Are We Being So For Real?
Welcome to Twenty Something. This column- written by Caitlyn Garrity– explores the uncharted territory called your 20s. It’s funny, it’s witty, it’s honest.
An Addendum To Facebook Groups
If you’re in a secure relationship or don’t live in a city like Charleston with a Peter Pan infestation that not even Bob Duncan could fix (IYKYK), let me explain a unique community.
Depending on the kind, Facebook groups can be a super helpful resource. As a digital marketer, I help many clients run their Facebook groups to foster intellectual and career conversations and support their business goals. However, as many know, Facebook groups can often become the craziest places you can find legally and freely online.

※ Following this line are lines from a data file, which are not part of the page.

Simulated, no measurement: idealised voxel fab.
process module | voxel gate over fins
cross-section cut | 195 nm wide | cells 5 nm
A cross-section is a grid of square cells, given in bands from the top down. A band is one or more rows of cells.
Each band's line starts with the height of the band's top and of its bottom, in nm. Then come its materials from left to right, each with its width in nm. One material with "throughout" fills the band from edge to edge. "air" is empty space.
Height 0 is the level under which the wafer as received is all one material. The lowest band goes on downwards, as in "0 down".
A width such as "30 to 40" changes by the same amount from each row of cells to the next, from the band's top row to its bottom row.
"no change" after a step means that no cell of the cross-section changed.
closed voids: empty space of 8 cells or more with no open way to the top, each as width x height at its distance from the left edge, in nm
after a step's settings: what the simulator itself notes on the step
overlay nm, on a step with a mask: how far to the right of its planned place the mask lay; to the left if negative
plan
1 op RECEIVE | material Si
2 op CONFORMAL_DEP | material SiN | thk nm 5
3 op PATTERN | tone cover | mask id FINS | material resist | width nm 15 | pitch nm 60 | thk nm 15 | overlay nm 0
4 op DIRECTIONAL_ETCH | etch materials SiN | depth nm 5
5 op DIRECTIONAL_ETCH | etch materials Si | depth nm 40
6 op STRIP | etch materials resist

Some are wacky, like my beloved “Soup Lovers” group, and some are flat-out terrifying, like the Penn State Freshman Parents Group. I’m lucky that my parents did not have Facebook during this period, but to put that group into one sentence: Waspy moms pimping out their Schreyer’s Honor freshman boy with the hopes of him getting more than an engineering internship during college.
I’m here to discuss one particular form of Facebook Group: “Are we dating the same guy?”
Like McDonald's, these groups appear franchised by “girls girls” in various cities. The purpose of these groups is to have an anonymous community where one can post images and descriptions of a boy they are talking to with the simple question, “Are we dating the same guy?
In its essence, it's brilliant. In a digital world, why not use your resources and online community to make sure that the boy buying you dinner (oftentimes, these are not the kind of males buying girls' dinners, but you get the idea) is faithful and worth fully pursuing? A common occurrence in this group is that women flock together to get the tea on guys who might not be telling the full and honest truth.
When I first found out about these, I thought they were hilarious, thankfully not out of necessity. I mean, it’s proof that if you want something said, ask a man, and if you want something done, ask a woman. “Are we dating the same guy?” groups are the legal system America lacks. These women are genuinely forced to be reckoned with, and there is no women-on-women crime in these groups, just women supporting women in any way they can.
No matter how girl-boss I find these groups, it got me thinking. Are we being so f**king for real?
How has romance, courtship, and trust evolved so that we need an anonymous trial for the men in our lives to confirm or deny our suspicions? More so, how have we allowed men to f*** us over to the point that we’ve created a town hall to decide whether or not they’re being truthful? I do believe that technology and access to information at the tap of a button have greatly shaped our modern relationships, good and bad. Instagram followers and likes are on public display, so you can see precisely what a guy’s “type” is and decide if he’s trustworthy based on whether he follows the “Big Three.”
I’m not condemning these groups because, believe it or not, they’ve saved a lot of women from the pain and heartache of getting into bed with dishonest, gross boys (notice my verbiage here). Hey, I’ve always said I advocate for women's rights and wrongs. But where is the boundary for wrong? How has trust evolved? If you have to use a Facebook group as a prerequisite to trust someone with a relationship, what does that say about that relationship AND the relationship you have with yourself regarding men?
We must take a long, hard look at the standards we’ve set as a society for men. He’s good to go as long as he passes the “Is he cheating on me” test on a platform mainly used by politically charged aunts. Is this any different than going through someone’s phone, conducting a federal background check, checking references, doing multiple rounds of interviews, etc.? If the bar is set in hell—Facebook— how much can we expect from this next generation of relationships, marriages, and even passing these behaviors on to the next generation of digital daters?
Editor’s note: I hope some Baby Boomer reads this that often says, “Oh, to be in my twenties again.” Are you sure about that now?